Subsequent reporters, including armies of undercover cops, documented not only further racial intermingling in New York’s brothels and backroom saloons but also nudity, cross-dressing and “tough dancing”—and did so with a deadpan acumen both thorough and hilarious. The high-kicking can-can, appropriated from Paris, was “extravagantly indecent”; one 1885 incarnation, in an Eighth Avenue dive, degenerated into a “drunken orgie.” While two women danced, their companions snatched at their clothes until they “literally danced in nothing except hats, shoes, and stockings.” A 1902 film shows “A Tough Dance at McGurk’s” in which Sailor Lil begins whirling while her partner Kid Foley’s hands slide down her backside, after which both dancers toss themselves on the floor and roll on top of each other. As the music historian Dale Cockrell summarizes: “Few, if any, decades in the history of American dance featured a wider array of wildly provocative dances than the 1910s.” In 1912 alone, investigators identified such species as the hoochie koochie, the grizzly bear, “skirt & muscle dancing” and an airborne “exhibition dance” in which a female was twirled clinging to her partner’s neck.
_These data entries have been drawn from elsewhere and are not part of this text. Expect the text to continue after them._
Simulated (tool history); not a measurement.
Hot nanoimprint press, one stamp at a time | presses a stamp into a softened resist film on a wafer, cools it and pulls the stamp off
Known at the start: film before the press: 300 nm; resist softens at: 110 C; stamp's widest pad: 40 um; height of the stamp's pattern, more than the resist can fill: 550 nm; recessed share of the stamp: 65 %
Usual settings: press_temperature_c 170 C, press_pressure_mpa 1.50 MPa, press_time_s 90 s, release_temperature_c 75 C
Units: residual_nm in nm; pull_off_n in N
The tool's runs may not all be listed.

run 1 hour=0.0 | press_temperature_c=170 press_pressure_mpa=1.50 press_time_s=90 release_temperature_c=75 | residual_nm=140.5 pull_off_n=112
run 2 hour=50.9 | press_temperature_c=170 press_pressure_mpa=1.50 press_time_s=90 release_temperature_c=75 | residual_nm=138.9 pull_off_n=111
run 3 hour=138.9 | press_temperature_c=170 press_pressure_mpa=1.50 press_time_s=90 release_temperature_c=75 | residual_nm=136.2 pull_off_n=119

That this world of sex, dance and music was interracial is crucial to Mr. Cockrell’s book “Everybody’s Doin’ It: Sex, Music, and Dance in New York, 1840-1917.” It makes the connection to his scholarly specialty and passion: American popular music and its black vernacular roots. In an earlier, essential study, “Demons of Disorder: Early Blackface Minstrels and Their World” (1997), he brilliantly elaborates an unpopular truth—that, early on, blackface music-making was not necessarily racist. Rather, it could be about class: a means of empowering the little guy in a world of capitalist snobs and prudes. And Mr. Cockrell, accordingly, is an eloquent advocate for the most gifted, most popular pertinent composer: Stephen Foster, in whose songs of loneliness and hardship (though sung in exaggerated black make-up by white performers) he finds an empathetic voice arising from Foster’s own marginality.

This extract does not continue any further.